Sydney startup Cog Systems – which claims to build the world’s most secure IoT devices – has secured $3.5 million in funding from Atlassian cofounder Mike Cannon-Brookes’ venture capital firm, Grok Ventures, and Australian tech venture fund rampersand.

The investment is one of Grog Ventures’ first, and Cannon-Brookes said Cog Systems was building pioneering software that would change the industry.

“Security of connected devices is increasingly an important challenge to solve. The team at Cog are world-class with deep expertise in solving complex problems,” he said.

Cog Systems says it will use the funds to expand its D4 secure platform from mobile phones to other internet-connected devices, including the estimated eight billion IoT devices that are currently at risk, and to add a San Francisco office to its current locations in Sydney and Chicago.

The company already has one commercial product: a highly secure mobile phone, a version of the HTC One A9 secured with its D4 platform, which it has already supplied to the US government and several Fortune 500 companies.

It says the US Department of Defense acquired the first round of commercially available devices for its internal use.

Cog Systems’ technology has its origins in the OKL4 microkernel for smartphones, developed by Australian government research organisation NICTA (now Data61 and part of the CSIRO). Cog Systems’ cofounder and CEO Daniel Potts was a member of the team that developed OKL4.

NICTA set up OK Labs as a commercial entity to develop and market OK4L in August 2006 and spun it out as a commercial entity in April 2007.

By January 2012 OKL4 had been embedded in more than 1.5 billion smartphones from almost every major manufacturer. NICTA sold the company to US based General Dynamics in September 2012, and General Dynamics now claims to be the global leader in virtualisation software for securing wireless communications, applications, and content, with OKL4 now deployed in more than two billion devices.

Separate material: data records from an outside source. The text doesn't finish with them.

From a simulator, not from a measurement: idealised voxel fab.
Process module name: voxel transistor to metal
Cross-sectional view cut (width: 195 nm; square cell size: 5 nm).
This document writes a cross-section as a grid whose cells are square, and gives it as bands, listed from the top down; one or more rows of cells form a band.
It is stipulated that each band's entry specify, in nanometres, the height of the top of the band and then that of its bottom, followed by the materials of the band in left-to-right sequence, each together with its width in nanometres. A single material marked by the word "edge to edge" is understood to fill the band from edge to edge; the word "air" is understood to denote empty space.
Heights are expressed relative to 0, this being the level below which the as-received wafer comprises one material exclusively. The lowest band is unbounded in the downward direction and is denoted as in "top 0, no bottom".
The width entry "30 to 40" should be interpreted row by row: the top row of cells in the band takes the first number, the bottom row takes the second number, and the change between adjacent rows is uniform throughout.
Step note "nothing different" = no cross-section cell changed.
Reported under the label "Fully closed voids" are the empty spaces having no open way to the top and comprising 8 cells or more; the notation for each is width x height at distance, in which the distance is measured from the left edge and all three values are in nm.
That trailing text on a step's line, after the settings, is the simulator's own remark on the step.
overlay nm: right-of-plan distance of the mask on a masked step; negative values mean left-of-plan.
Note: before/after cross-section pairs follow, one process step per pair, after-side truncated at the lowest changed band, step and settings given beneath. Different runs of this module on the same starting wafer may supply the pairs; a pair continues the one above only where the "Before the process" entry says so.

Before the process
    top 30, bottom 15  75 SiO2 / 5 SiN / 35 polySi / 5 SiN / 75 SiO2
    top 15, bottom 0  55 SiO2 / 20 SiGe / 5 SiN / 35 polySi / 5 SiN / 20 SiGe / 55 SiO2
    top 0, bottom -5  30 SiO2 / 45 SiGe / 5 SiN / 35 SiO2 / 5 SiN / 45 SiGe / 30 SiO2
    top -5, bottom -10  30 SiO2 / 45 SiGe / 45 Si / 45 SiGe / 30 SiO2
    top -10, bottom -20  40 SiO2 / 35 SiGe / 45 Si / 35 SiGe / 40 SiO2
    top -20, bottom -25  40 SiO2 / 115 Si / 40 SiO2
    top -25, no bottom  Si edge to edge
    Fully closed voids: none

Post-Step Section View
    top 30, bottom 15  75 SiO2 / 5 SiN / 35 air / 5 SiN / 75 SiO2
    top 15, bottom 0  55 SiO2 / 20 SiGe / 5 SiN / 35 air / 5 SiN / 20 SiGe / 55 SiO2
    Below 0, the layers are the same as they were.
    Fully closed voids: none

Potts moved to General Dynamics at the time of the acquisition and left in March 2015. He said Cog Systems had started by securing the most personal connected device – the smartphone prior to moving to securing a much wider range of devices, from automotive to home automation.”

“By steering the security architecture from monolithic to modular, we have brought proactive security to governments and the enterprise without compromising the user experience,” he said.